This sorting is actually not necessary at all AFAICS.

If the list is always sorted, an element can be added to it at the
right spot: just iterate over elements until you find the place.  This
takes at most 1 list iteration, reads only and just a few writes to
update the next/prev pointers at the insertion time.

Moreover, the list can always be sorted in the same order regardless
of the constraint type ("min" or "max").  If the order is ascending,
then for the "min" constraint type the effective value is in the last
element and for the "max" constraint type it is in the first element.
This observation can be used to simplify the code quite a bit I think
(the "compare" function is not really needed for one).

And there are a few additional general observations that can be made.

First, the interface need not care about the units.  Since user space
needs to know exactly which driver it is going to interact with
through this interface, it also knows the perf units used by that
driver, so it doesn't need to be told what the unit is.

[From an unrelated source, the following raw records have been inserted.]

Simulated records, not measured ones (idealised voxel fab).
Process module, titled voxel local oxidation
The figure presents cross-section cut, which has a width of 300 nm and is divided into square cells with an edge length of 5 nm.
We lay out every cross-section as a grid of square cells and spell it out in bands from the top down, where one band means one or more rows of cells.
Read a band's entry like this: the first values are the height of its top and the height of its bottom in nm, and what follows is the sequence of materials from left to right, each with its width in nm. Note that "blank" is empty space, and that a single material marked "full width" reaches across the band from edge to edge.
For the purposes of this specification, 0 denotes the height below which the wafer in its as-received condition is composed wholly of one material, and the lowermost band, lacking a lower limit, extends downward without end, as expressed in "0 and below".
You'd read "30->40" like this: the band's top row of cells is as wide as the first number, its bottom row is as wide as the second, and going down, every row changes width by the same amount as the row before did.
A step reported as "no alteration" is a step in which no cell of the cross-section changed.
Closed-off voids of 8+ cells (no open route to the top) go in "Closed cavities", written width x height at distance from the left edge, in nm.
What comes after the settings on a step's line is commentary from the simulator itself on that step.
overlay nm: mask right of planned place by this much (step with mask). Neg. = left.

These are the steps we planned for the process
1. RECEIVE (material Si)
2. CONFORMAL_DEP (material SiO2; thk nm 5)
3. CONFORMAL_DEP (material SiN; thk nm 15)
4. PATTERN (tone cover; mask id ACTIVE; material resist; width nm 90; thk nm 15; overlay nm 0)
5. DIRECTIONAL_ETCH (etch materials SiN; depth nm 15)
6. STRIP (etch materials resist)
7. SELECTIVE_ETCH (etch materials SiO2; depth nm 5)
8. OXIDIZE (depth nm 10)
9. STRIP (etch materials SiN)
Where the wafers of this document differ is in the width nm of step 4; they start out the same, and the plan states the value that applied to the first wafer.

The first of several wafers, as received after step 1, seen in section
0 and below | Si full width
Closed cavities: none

Second, the hard limits are not necessary.  The backend can deal with
any values that are passed to it and user space doesn't need to know
the device limits (and even if it does, there can be an ioctl to get
them, but they need to appear anywhere else in the interface because
the backend will observe them anyway).

Next, the backend should always be told the current effective min and
max limits when notified of a limit change.  Otherwise it will need to
figure out which limit has been updated and so on.

Finally, I would call this whole thing "perf clamp" rather than "perf
QoS", because it really is a clamp type of an interface.

There is one more thing that if user space updates the limits faster
than the backend is able to set them, the device may end up running
too slow or too fast all the time.  Maybe this is not a problem in
practice, but it may be worth taking care of in the future.

Thanks!